The SEC's Division of Examinations has issued a risk alert highlighting its recent observations from exams of firms offering ESG products and services. The alert gives the Division's observations of deficiencies and internal control weaknesses derived from examinations of ESG investing by advisers and funds.
The Risk Alert notes that in response to increased demand for investment products and financial services incorporating environmental, social, and governance (ESG) factors, a range of investment advisers have offered several ESG investment options. These options include registered investment companies and pooled investment vehicles, and separately managed accounts. In making investment decisions, some advisers consider ESG among a number of other factors, while others focus on those practices.
The Division notes that the increase in the number of ESG products and services, plus a lack of standardization, presents certain risks. The Risk Alert is intended to highlight risks and help firms to develop and enhance their compliance practices. The Division also seeks to provide insight into the areas in which examinations on the topic will focus.
Examinations. Among other matters, examinations of firms claiming to engage in ESG investing will focus on:
- Portfolio management, including a review of the firm's policies, procedures, and practices related to ESG; due diligence and other processes in light of the firm's ESG investing approaches; and whether proxy voting decision-making processes are consistent with ESG disclosures and marketing materials.
- Performance advertising and marketing, including a review of the firm's regulatory filings; websites; reports to sponsors of global ESG frameworks, and responses to due diligence questionnaires and other client/investor-facing documents.
- Compliance programs, including a review of the firm's written policies and procedures and their implementation, compliance oversight, and review.

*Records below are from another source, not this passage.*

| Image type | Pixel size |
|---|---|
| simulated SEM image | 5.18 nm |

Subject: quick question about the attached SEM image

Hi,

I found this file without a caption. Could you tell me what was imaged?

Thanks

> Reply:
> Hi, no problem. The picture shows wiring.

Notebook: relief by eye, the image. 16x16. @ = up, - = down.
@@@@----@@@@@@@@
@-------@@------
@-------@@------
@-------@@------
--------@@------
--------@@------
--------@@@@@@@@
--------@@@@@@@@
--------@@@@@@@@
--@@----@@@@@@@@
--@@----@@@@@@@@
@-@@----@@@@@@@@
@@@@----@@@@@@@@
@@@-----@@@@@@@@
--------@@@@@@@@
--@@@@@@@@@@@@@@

- Portfolio management practices were inconsistent with disclosures about ESG approaches.
- Controls were inadequate to maintain, monitor, and update clients' ESG-related investing guidelines, mandates, and restrictions.
- Proxy voting may have been inconsistent with advisers' stated approaches.
- Unsubstantiated or otherwise potentially misleading claims regarding ESG approaches.
- Inadequate controls to ensure that ESG-related disclosures and marketing are consistent with the firm's practices.
- Compliance programs did not adequately address relevant ESG issues.
Effective practices. Finally, the Division observed that some advisers and funds had effective practices, and the staff believes that a sample may be helpful in addressing compliance issues such as those noted above. For example, the examinations found:
- Disclosures that were clear, precise and tailored to firms' specific approaches to ESG investing, and which aligned with the firms' actual practices. This includes: simple and clear disclosures regarding the firms' approaches to ESG investing; ESG factors that could be considered alongside many other factors; and explanations regarding how investments were evaluated using goals established under global ESG frameworks.
- Policies and procedures that addressed ESG investing and covered key aspects of the firms' relevant practices. Here, the staff took particular note of detailed investment policies and procedures that addressed ESG investing.
- Compliance personnel that are knowledgeable about the firms' specific ESG-related practices. Specifically, where compliance personnel were integrated into firms' ESG-related processes, firms were more likely to avoid materially misleading claims about ESG in their marketing materials and other client/investor-facing documents.